For a self-proclaimed ‘greenest government ever’ this was a key test, and it largely failed, leaving few silver linings in the clouds of wasteful cuts and missed opportunities.

The review has decimated key green promises and programmes, with the Environment department amongst the worst hit in percentage terms.

The promised Green Investment Bank (GIB) is a key example of the cuts. When Labour announced it was to get £2bn in capital, the Conservatives, then in opposition, said they would find five times that amount. Even in the last few weeks Chris Huhne was reported to be seeking £6bn for the GIB. The CSR slashes that to £1bn, and postpones it to 2013-14. Additional funding might come from ‘asset sales’ – or in other words, from further privatisation.

And it remains to be seen whether the GIB will be a bank in anything more than name. Treasury mandarins are apparently pushing for it to simply be a glorified administrator of existing public funds. But we believe it must have powers to issue bonds and leverage in private capital, within a strict mandate to fund green energy and resource efficiency projects. This remains a key battle.

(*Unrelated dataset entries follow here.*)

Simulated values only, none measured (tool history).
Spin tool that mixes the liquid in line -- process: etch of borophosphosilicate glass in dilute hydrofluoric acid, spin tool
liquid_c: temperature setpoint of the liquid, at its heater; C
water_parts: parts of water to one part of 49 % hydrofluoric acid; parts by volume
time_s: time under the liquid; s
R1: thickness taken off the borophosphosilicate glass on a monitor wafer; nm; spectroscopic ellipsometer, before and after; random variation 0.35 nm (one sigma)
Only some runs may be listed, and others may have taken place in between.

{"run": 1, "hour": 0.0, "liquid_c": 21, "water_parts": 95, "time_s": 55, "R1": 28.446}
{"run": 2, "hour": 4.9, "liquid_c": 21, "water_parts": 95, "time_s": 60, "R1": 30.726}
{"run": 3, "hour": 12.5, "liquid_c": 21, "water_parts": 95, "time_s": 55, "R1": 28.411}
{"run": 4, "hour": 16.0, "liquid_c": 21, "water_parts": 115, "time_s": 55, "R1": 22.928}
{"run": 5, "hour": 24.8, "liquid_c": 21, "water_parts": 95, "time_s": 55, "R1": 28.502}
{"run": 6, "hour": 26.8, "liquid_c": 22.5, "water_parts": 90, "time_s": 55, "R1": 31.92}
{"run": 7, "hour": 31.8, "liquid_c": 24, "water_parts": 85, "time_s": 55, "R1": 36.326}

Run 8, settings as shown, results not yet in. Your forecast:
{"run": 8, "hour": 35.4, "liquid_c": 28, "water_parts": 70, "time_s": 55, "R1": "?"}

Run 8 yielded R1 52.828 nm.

For several years money earmarked for investment in Scottish renewables under the fossil fuel levy (FFL) has been accumulating in the Treasury as Westminster and Holyrood wrangled over the terms on which it would be released. This stands at around £180 million, and is growing at £20m a year. Just last week an unprecedented coalition of environmental and business groups wrote to the Chancellor seeking the immediate release of the FFL money as an addition to the existing block grant to Scotland.

But the Chancellor has come up with a cunning wheeze in which the cash will only appear in 2013, and under the control of the GIB. Then it will only be spent in Scotland if there are ‘sufficient viable investment opportunities to justify [it]’. And, as far as we can tell if the Scottish Government wants this to happen it will also have to spend an equivalent amount on renewables out of existing funding in the interim.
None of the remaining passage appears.